I am a lifelong educator who has deep concerns about House Bill 2527. This bill includes some changes which may prove to have harmful unintended consequences.
HB2527 states: "Each teacher and educational officer shall be evaluated according to the level of effectiveness in criteria listed in subsection (b) and shall be assigned a rating according to the established performance levels; provided that student learning and growth shall constitute fifty percent of the evaluation rating."
How will evaluators measure and determine student learning and growth? For instance, will a 6th-grade math teacher's current students set the baseline for next year's completely different individuals, or will each of Hawaii's 181,213 students' progress be tracked individually from year to year in order to evaluate teachers fairly?

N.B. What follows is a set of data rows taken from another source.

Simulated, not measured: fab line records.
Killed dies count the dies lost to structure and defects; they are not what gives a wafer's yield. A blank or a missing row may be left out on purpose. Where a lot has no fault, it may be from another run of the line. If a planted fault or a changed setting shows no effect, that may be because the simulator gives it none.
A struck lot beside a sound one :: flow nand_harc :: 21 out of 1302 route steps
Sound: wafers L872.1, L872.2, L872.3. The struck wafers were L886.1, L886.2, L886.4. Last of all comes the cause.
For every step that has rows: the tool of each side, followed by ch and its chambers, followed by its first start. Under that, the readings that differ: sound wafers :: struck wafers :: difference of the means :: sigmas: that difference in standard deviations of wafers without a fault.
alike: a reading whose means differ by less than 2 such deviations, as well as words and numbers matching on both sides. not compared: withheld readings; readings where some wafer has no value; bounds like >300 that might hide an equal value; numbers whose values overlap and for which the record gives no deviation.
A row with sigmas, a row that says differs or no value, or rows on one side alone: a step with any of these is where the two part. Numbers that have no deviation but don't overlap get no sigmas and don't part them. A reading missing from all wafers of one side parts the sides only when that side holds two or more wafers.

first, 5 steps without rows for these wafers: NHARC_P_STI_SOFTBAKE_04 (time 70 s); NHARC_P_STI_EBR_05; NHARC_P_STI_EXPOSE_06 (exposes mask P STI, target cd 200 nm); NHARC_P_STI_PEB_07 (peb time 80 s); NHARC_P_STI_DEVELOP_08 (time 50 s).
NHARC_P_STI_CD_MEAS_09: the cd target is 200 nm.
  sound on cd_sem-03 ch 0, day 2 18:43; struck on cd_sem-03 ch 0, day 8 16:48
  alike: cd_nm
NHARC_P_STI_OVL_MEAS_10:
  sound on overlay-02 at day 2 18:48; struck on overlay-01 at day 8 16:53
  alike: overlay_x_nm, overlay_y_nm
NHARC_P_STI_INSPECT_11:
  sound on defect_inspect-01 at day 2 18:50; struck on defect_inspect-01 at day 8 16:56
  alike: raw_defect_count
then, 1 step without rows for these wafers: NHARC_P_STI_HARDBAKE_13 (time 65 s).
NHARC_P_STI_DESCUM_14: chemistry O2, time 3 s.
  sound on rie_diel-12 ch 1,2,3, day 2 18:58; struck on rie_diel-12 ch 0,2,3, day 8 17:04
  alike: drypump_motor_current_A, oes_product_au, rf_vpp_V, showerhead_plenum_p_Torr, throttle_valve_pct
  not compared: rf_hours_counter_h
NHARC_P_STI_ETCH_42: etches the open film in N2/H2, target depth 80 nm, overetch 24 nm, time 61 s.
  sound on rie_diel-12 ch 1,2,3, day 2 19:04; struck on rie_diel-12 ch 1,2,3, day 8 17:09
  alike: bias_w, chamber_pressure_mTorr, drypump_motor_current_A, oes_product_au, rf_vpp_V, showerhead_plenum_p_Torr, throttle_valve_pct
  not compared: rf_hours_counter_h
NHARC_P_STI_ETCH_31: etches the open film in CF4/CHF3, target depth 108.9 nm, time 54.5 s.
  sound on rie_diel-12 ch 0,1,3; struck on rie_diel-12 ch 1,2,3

If the latter scenario is chosen, how many more clerical staff will the Department of Education need to hire in order to collect, aggregate, organize and disseminate the data for the purpose of teacher evaluations? Would this new staffing expenditure be an ideal allocation of resources toward the goal of improving student achievement?
I welcome consistent, fair and constructive evaluations that are based directly on each teacher's job performance. I strongly believe the proposed legislation will not provide or support effective teacher evaluation.
HB2527 proposes to delay tenure from two years of service to three. Hawaii already has difficulty recruiting enough teachers to fill all open positions due to low pay, high cost of living and geographic isolation from the rest of the country. Will delaying job protection increase the quality or number of highly qualified teachers Hawaii can recruit?
The most potentially damaging section of this proposed legislation removes teachers from the collective-bargaining process. Teachers are highly trained professionals who derive some of our job satisfaction from the ability to determine our own working conditions. Teaching is a demanding and rewarding but often difficult job. To strip teachers of what little power we have will introduce job dissatisfaction and send morale plummeting. Legislators, please think about the effect this will have on student achievement.
The current challenges in education are due to a spectrum of variables in an increasingly complex society. To target and punish teachers simply because other states are doing so is inappropriate, cowardly and self-defeating. What educators need in order to improve our students' achievement is for legislators to become our partners in education and work with us rather than against us. It takes a village to educate our children. Without their support, we lack the resources necessary to do an exemplary job, and HB2527 is poised to further erode our very difficult educational atmosphere.
* Jody Brown is the librarian at Kalama Intermediate School.